Born Edward Fowler Hill at Mildura, he lived most of his life in Melbourne where he assumed positions of leadership in the Communist Party of Australia (CPA) and the Communist Party of Australia (Marxist-Leninist).

Hill was raised within a petty-bourgeois class environment, his father being a teacher in rural Victoria.  As a young teenager he saw the ugly impact of the Depression on working class and poor farmer families, and began to question the cause of it all. While still at school he developed a strong interest in social problems. He attended Essendon High School from 1928-1931 and studied the Articled Clerk’s course at Melbourne University from 1933-1937.

Hill was regarded as an outstanding student.  In 1933 he was awarded the Harry Emmerton Scholarship in Constitutional Law and Legal History; in 1934 he gained First Class Honours and the Exhibition in Contract; in 1936 he was awarded the Bowen Prize for English Essay and in 1937 the Supreme Court Prize.

In 1935 Hill had an article on the Crimes Act published in the Oct-Dec issue of Proletariat, organ of the Melbourne University Labour Club. The Commonwealth Government was intending to declare both the Communist Party and the Friends of the Soviet Union unlawful under the Act. Citing the success of mass action by the people in freeing imprisoned Czech anti-fascist Egon Kisch, Hill declared that “mass action will secure the repeal of this measure”.  It was an early statement of his refusal to rely on legal and parliamentary measures to fight reactionary attacks on the people. In 1933-4 he was an active member of the Clerks Union and by 1936 was a member of the CPA.

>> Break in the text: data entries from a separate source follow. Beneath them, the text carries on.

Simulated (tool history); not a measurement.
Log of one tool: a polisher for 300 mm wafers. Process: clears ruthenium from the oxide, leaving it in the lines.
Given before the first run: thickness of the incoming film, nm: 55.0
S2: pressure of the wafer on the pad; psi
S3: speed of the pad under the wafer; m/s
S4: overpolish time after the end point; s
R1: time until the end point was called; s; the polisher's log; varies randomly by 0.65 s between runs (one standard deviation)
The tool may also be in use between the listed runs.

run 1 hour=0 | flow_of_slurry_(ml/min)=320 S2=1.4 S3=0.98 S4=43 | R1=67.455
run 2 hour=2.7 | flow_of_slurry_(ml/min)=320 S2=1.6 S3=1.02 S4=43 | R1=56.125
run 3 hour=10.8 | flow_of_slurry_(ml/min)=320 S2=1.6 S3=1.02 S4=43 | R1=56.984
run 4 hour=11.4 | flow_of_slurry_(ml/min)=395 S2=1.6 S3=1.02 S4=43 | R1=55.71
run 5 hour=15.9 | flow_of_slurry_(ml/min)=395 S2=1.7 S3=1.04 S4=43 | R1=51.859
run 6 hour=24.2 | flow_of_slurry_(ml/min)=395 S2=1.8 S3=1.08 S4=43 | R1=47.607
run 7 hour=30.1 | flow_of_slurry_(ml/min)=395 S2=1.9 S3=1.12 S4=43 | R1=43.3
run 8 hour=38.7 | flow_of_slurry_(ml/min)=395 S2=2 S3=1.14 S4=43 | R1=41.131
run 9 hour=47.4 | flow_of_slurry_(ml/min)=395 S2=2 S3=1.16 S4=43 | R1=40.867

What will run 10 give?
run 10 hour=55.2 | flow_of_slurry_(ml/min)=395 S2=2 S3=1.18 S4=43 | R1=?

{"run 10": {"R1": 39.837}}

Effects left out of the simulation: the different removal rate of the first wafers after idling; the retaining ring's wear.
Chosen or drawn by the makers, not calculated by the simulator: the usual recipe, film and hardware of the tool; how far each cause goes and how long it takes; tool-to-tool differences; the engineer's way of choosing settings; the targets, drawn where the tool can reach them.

Hill did his articles on a part-time basis with law firm Slater and Gordon and was admitted to the bar in September 1938.  In 1939 he resigned from the Party to contest the Victorian seat of Essendon for the Australian Labor Party (ALP).  That experience convinced him that the ALP had no answer to the problems of capitalist society, and three months later he re-joined the CPA.

In 1938 he joined Jack Lazarus, another Communist lawyer, and together they were retained to do the legal work of the Victorian Branch of the Australian Workers Union.

In September 1939 Hill was asked by Hugh Gordon to re-join Slater and Gordon as a partner to because Gordon had decided to enlist.  Gordon was subsequently killed in action.

A Victoria Police Special Branch report compiled by Detective Constable Coady on June 28, 1940 reported that Hill “is personally popular in the profession and regarded as a capable solicitor.”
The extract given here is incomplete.